The Weddell Sea

For the last few days we’ve been trying to find a route through the sea ice toward our destination. As we’ve got further south (now at 71° south) we’ve been ploughing through quite thick ice, but there comes a point, even for this ship where it gets stuck and beats a retreat As you can see from the navigation monitor our progress has been somewhat haphazard, going around giant icebergs and finding the route blocked by hard packed sea ice. We have just spent a day, only to end up back where we were.

Our wayward route!
Wind blown snow from a giant tabular iceberg

The temperature has now dropped, (-3°C) but the visibility has been poor with mist and windblown snow coming off the ice. The 50mph wind has made it bitter to stay for any period out on deck. But with the blog in mind I’ve been out there on the bow of the ship looking for wildlife…..

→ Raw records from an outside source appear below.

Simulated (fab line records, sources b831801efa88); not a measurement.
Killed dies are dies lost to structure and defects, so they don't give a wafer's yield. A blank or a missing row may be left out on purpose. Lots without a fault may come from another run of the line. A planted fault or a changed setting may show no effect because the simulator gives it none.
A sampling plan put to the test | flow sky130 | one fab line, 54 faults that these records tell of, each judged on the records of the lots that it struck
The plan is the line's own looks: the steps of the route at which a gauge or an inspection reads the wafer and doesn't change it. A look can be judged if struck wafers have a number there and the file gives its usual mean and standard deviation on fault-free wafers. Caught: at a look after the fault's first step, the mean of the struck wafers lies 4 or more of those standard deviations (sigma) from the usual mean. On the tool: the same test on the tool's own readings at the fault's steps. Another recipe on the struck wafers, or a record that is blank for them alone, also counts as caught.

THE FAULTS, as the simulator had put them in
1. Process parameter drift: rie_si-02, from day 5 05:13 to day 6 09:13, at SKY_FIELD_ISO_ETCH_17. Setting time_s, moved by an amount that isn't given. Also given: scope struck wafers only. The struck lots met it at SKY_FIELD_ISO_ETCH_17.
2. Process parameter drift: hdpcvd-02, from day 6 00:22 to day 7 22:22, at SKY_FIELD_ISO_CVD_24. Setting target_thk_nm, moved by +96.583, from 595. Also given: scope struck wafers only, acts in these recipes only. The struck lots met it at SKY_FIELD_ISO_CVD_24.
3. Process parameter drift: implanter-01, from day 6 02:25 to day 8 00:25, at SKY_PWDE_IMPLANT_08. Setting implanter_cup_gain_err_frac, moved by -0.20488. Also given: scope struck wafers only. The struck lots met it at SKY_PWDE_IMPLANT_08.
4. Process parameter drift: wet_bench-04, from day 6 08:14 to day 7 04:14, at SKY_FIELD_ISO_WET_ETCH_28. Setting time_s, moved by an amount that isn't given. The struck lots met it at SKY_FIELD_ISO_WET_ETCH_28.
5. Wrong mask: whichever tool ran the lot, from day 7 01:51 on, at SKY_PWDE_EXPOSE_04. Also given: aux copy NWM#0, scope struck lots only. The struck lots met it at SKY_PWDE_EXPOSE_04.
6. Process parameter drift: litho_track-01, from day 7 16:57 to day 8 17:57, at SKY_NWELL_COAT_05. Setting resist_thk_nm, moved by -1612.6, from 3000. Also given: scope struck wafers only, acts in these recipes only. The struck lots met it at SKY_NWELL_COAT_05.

There are a number of different seals to see, and mostly Emperor Penguins, who aren’t really bothered by the ship, and I’m sure I saw some today that I saw yesterday………hmmmmmmmm. Occasionally though we see a lone penguin in the foulest conditions miles from anywhere…..

Antarctic Petrel
Crab Eater Seal and Southern Giant Petrel
Elephant Seal
A lonely Emperor Penguin

I wouldn’t want to be a penguin……….

The Journey Continues; Iceberg Ahoy!

We have all spent the last 4 days coming to terms with the routine of the ship.

Mostly this revolves around meal times; up for breakfast (7-8am), a bit of a read or watch a film, then lunch (12-1.30). After lunch its an hour in the gym and a bit more reading and then onto dinner at 6pm.

The gym

This routine though is nicely broken up with the occasional first aid talk from the doctor, or if you are on “gash” duty: involving 3 of us on a rota (so it comes around every 6 days) helping out in the kitchen and with general duties. Everything of course on board has to be “shipshape”. The steward is extremely particular and doesn’t like to see: (quote) “slack gash” on the ship.

This makes the day go a lot quicker, and makes you appreciate how hard the Chefs and Steward work all the time.

Today we had our fist iceberg sighting at 49 degrees south (which I’m told is quite a way north). We have to get to 75 degrees south, so there’s quite a way to go yet.

Approaching the iceberg
Passing the iceberg
The iceberg, well worn and rolled
The berg in the wake of the ship

The prospective date for reaching base is now about 24th December.

The other thing to get used to is gaining 5 hours over a period of just over a week. We have left Cape Town at GMT +2 and at Halley we will be at GMT -3, so we are getting an extra hour in bed every other day for 10 days!

Oh, hang on…….. Is that another meal bell?????